Last week I promised to show you some practical examples of how to mine memes for content.

So, this week I’m going to share my favorite thing to steal from memes: Universally Specific content.

What’s that?

It’s content that has broad appeal because it’s relatable while also being oddly specific. This kind of content is powerful because specifics hit harder than generalities. It’s also excruciatingly difficult to create from scratch. Thus, why we’re going to farm the concepts from already popular memes.

What are the benefits of being Universally Specific?

Marketing, at its core, is about getting the public to like you better than your competitor. So, when it comes to messaging it’s ideal to cast as large a net as possible. (Side note: You cannot appeal to everyone. If you attempt to write to everyone, you’ll reach no one. Choose who to lose.)

Ready for some examples?

See how oddly specific this scenario is?

And yet, who doesn’t have at least one or two “good boxes” sitting around because they’d be perfect for an imaginary future use?

Why would we do that?

It’s our nature to hold onto things of perceived value that we’ve gotten for free. It feels like a bonus. Especially when it’s something we’d never make a special trip to the store for, or we don’t even know where to buy one from in the first place. Better hold onto it.

Here’s another one:


You too?

Because when we’re really enjoying a meal, or anything else for that matter, we want the last bite to be the best in hopes it’ll prolong the pleasant experience.

How about this one:

At the core, people bond with inanimate objects for ridiculous reasons. Which is why, even if this specific scenario hasn’t happened to you, you can understand and relate to it.

Speaking of forming emotional bonds:

Book. TV show. Movie. Doesn’t matter. It feels like we’ve been wronged when a favorite character gets killed off. So, yes. I do deserve compensation even though I’m the one who chose to read the book of my own free will.

Did you notice the common theme?

Oddly specific scenarios that are universally relatable.

It doesn’t matter what sex, religion, ethnicity, or political party you are. Because these hit on the human side of things.
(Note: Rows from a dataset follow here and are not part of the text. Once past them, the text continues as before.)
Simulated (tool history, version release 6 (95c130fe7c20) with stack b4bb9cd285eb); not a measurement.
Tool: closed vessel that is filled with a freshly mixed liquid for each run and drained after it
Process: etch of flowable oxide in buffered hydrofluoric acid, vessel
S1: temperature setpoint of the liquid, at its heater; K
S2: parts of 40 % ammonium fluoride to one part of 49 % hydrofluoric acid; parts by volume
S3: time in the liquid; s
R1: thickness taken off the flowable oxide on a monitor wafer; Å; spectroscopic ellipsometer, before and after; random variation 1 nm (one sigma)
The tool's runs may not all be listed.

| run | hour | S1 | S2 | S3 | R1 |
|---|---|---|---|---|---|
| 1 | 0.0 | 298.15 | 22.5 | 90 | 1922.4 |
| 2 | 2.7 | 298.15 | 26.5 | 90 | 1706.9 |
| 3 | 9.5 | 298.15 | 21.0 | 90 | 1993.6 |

Because these are highly specific scenarios, it feels like finding your tribe when you relate to one of the examples. Unlike something more general, like breathing air. (You like breathing air? Oh, that’s nice and now I still know nothing about you.)

The takeaway?

It doesn’t matter what industry you’re in or who your customers are. Memes may have a copywrite, but no one owns the concepts. So, mine memes for content ideas. The human side of things that your customers can relate to.

And when they relate to something you’ve shared, then in a small way they’ll feel not alone.

And making people feel not alone makes you inherently likable.